Case Law Details
Kailash Judhistir Sahu Vs CIT (ITAT Mumbai)
Introduction: The case of Kailash Judhistir Sahu vs. CIT (ITAT Mumbai) involves an appeal against orders passed by the National Faceless Appeal Centre, Delhi, under section 250 of the Income Tax Act, 1961, for the Assessment Years 2009-10 and 2010-11. The primary issue revolves around the addition made by the Assessing Officer (AO) due to the inability of the assessee to produce parties of alleged bogus purchases.

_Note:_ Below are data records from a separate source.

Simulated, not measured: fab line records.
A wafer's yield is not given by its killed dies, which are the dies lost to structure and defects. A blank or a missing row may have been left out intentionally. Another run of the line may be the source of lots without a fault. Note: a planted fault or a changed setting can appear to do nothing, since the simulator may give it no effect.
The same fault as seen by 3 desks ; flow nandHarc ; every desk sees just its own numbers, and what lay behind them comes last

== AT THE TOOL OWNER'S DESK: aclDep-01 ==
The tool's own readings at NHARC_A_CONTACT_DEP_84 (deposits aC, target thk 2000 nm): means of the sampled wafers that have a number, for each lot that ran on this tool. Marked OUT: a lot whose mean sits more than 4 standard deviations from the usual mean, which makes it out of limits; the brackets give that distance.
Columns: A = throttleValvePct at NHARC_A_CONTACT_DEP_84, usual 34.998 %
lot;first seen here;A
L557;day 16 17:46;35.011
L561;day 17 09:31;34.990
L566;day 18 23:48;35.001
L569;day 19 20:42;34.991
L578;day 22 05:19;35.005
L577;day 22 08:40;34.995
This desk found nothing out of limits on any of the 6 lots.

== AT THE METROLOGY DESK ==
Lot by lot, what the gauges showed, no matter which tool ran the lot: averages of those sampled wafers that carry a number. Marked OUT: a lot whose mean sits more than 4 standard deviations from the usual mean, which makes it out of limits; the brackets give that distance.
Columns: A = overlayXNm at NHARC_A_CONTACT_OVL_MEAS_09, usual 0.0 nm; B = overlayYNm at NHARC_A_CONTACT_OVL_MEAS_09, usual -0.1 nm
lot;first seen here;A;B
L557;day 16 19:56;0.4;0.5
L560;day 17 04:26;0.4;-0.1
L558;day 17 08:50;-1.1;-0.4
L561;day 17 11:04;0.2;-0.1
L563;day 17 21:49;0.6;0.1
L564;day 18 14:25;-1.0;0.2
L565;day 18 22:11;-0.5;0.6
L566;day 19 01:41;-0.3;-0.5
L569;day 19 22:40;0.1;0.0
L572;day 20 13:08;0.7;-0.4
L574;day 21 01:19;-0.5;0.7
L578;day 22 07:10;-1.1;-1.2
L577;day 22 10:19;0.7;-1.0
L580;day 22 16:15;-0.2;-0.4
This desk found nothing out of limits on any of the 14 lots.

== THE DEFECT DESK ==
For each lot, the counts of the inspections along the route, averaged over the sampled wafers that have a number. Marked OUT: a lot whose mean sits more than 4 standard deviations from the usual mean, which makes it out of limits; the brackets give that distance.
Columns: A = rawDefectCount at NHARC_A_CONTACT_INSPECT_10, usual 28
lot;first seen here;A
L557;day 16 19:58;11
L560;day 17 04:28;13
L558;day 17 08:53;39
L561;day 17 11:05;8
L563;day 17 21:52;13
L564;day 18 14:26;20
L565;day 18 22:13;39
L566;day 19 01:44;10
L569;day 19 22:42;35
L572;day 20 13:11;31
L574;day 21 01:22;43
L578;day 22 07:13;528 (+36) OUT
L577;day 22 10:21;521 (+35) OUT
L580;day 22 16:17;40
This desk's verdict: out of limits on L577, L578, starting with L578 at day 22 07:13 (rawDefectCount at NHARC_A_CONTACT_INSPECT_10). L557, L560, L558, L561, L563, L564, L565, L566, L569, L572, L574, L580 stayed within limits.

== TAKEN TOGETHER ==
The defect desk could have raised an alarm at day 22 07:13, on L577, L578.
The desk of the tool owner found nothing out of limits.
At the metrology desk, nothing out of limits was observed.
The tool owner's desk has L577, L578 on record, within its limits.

Detailed Analysis: In this case, the assessee had made purchases totaling Rs. 88,32,789 during the relevant assessment years. To verify the genuineness of these purchases, the AO issued notices under section 133(6) of the Act to the supplier parties. However, these notices were returned as “not known.” The assessee was then asked to produce the supplier parties and relevant details, which they failed to do. Instead, the assessee’s representative requested the AO to consider the gross profit rate as determined and make additions to the returned income.
Given the inability of the assessee to produce the supplier parties and provide sufficient evidence to prove the transactions as genuine, the AO added Rs. 7,71,833 (12.99% of total purchases) to the assessee’s income.
On appeal, the CIT(A) reduced the addition to 12.5% of the unproved/non-genuine purchases based on relevant decisions of the Mumbai and Gujarat High Courts. The assessee challenged this decision.
The assessee raised several grounds on merit and legality. On merit, they argued that they had already shown the profit and accounted for the purchase consideration, making additional additions unnecessary. The assessee also cited various judgments of the Tribunal to support their case.
The Department, represented by the ld. DR, opposed the assessee’s claims.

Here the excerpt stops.